What we do


Whole pasture-raised animals

We source whole, pasture-raised livestock directly from farms committed to genuinely sustainable soil, plant and animal health. The animals live all or the majority of their lives outside, ranging freely in family groups on sustainably-managed pastures. 

Soil fertility

The farmers practice regenerative agriculture and use various natural systems for achieving optimum soil fertility, including rotational grazing and fostering plant diversity. They don’t use chemical growth promotants, pesticides, fertilisers, herbicides or prophylactic antibiotics. 

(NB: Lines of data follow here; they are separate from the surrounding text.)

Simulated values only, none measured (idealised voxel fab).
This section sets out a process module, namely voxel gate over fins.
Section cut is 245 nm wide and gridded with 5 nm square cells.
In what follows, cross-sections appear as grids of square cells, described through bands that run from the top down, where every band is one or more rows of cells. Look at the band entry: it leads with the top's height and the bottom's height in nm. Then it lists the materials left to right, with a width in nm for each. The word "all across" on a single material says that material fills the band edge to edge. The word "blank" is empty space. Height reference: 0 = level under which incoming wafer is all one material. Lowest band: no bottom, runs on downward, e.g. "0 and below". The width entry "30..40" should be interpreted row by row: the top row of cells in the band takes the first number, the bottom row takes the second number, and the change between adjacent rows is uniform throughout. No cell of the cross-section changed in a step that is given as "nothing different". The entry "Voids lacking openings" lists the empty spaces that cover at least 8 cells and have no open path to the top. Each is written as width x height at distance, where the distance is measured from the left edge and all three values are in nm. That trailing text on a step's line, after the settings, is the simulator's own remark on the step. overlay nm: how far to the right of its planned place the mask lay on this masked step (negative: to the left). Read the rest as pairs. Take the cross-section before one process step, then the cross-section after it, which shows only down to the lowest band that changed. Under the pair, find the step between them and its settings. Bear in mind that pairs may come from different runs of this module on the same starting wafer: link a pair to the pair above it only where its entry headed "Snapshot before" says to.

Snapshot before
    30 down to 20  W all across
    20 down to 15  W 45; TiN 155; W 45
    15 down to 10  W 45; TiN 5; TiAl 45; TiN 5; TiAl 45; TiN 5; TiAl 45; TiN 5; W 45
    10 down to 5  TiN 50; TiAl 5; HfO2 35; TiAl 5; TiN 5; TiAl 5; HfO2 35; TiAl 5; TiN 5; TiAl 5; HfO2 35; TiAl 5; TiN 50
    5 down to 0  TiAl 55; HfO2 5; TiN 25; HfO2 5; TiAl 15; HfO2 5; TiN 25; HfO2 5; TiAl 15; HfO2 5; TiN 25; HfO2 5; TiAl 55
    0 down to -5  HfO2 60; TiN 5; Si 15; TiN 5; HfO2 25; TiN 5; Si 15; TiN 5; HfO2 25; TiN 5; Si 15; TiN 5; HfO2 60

Certification and rare breeds

About 70% of the farms are certified bio-dynamic, organic or Humane Choice Free Range. Those that aren’t certified conform to organic principles and meet the requirements listed below. We give preference to farms growing heritage or rare breeds of livestock. Different breeds suit different climates, environments and palettes and we support the Slow Food Ark concept. 

Process and dry ageing

The bodies arrive whole at our factory where we cut and pack to order. We’re committed to the traditional practice of dry ageing prime cuts (particularly beef) for up to seven weeks. We think the result is incomparable to meat that hasn’t been allowed to rest and settle in carefully controlled conditions. 

Transparency and respect

We visit all the farms we work with to understand the unique characteristics and practices of each producer. Everything we sell is attributed so you can trace exactly where it comes from and every claim we make can be substantiated either by us, the producer or the certifying body. 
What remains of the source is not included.